Bankers find there is a penalty for failure

Wordsmith

LE
Book Reviewer
#1
A bit of common sense in the banking sector.

Lloyds Bank strips five directors of more than £1 million in bonuses - Telegraph

Lloyds Banking Group is to strip five directors of more than £1 million in bonuses as a penalty for a financial scandal that cost the taxpayer-backed bank £3.2 billion last year. It will be the first time a British bank has exercised a “clawback” option on executive pay packages since the financial crisis and will lead to calls for similar moves at other lenders, including the Royal Bank of Scotland.

The Daily Telegraph has learned that Lloyds is taking back a bonus from senior bankers over their role in the mis-selling of payment protection insurance (PPI).

Eric Daniels, Lloyds’ former chief executive, will lose at least £360,000 of his 2010 bonus. Four other current and former directors will each have to forgo about £250,000.

The move comes after weeks of pressure from politicians and consumer groups for the banking sector to answer concerns that some bonus awards do not match individual performances.

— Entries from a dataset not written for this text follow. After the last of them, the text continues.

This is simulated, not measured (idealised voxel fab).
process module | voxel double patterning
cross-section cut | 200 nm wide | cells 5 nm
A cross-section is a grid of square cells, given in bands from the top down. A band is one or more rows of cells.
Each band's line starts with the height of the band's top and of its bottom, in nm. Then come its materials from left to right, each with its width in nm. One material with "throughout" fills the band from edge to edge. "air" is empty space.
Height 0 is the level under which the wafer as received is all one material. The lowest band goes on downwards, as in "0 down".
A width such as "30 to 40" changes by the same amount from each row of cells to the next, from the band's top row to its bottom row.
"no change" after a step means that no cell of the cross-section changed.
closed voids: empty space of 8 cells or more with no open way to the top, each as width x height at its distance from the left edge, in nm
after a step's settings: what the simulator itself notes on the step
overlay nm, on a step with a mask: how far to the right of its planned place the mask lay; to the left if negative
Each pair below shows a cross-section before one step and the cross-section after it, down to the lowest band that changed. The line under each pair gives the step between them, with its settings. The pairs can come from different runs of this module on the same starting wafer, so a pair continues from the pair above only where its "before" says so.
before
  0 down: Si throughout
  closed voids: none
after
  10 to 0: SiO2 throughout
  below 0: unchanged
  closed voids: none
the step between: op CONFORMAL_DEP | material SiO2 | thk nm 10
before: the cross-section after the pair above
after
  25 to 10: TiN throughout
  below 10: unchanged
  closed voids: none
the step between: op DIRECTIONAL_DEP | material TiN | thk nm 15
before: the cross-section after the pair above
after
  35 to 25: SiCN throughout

The Financial Services Authority has also called for Britain’s banks to reflect one of the worst customer mis-selling scandals in recent memory in the pay packages of those responsible.
A bit of background here - the banks have been ordered to repay large sums of money for mis-sold payment protection insurance (PPI). At worse case they were selling PPI to the self-employed who had no chance of making a claim due to the small print in the contract. The directors got large bonuses in part due to profits made from this mis-sold PPI. Now, they are having part of their bonus withheld because they were at the top of the bank when this abuse went on.

Don't get we wrong. I think the UK needs a strong banking sector - it makes a vital contribution to our national balance sheet. But we'll only cut down on irresponsible risk taking when there are penalties for failure as well as bonuses for success.

Wordsmith
 
#2
It's nice to see something, but this is still only a fraction of the bonus they'll STILL RECEIVE...

How about a prison sentence for presiding over a fraudulant business practice? Now that's a consequence I can get behind...
 
#3
The biggest scandal is that an institution, the honesty of which many held as sacrosanct, has been shown to be less than honest. First it was endowment mortgages and now PPI. It used to be that the bank manager was the person who advised you on your finances. Where to invest and how to invest efficiently. Now it seems that the very people you should be able to turn to for good, honest advice, are one of the worst offenders for ripping the public off. It was all made so easy for them because of their reputation for honesty.
If anyone knows of a bank that operates the old-fashioned way please let me know, they can have my money!
 

Alsacien

MIA
Moderator
#4
The CEO, Daniels, has lost 360,000 quid of his 1.45 million quid bonus - that's him told then............and a victory for common sense........
 

TheIronDuke

On ROPS
On ROPs
Book Reviewer
#5
How about a prison sentence for presiding over a fraudulant business practice? Now that's a consequence I can get behind...
What, and repossess thousands of lifestyle businesses bankers setup having cashed their chips from the Sub-Prime Ponzi scheme that ran all through the 90's and into the early 20's? Think of all those poor luxury spa / Gite / rent-a-mansion / restaurant employees out of work.
 
#6
The CEO, Daniels, has lost 360,000 quid of his 1.45 million quid bonus - that's him told then............and a victory for common sense........
It is a step in the right direction and hopefully will become an established principle. However I note that the recall is because it cost the bank millions not because they mis-sold to the public!
 
#8
They are getting out of hand. I was asked to start paying extra insurance on my account and a bank manager said in a meeting that i should pay it to protect my money...until i reminded him that's what i consider their job to be.
No. You are paid interest on your cash deposit in compensation for the credit risk of that bank defaulting. The more risky business models (leveraged) should in a pure retail banking model pay higher interest rates.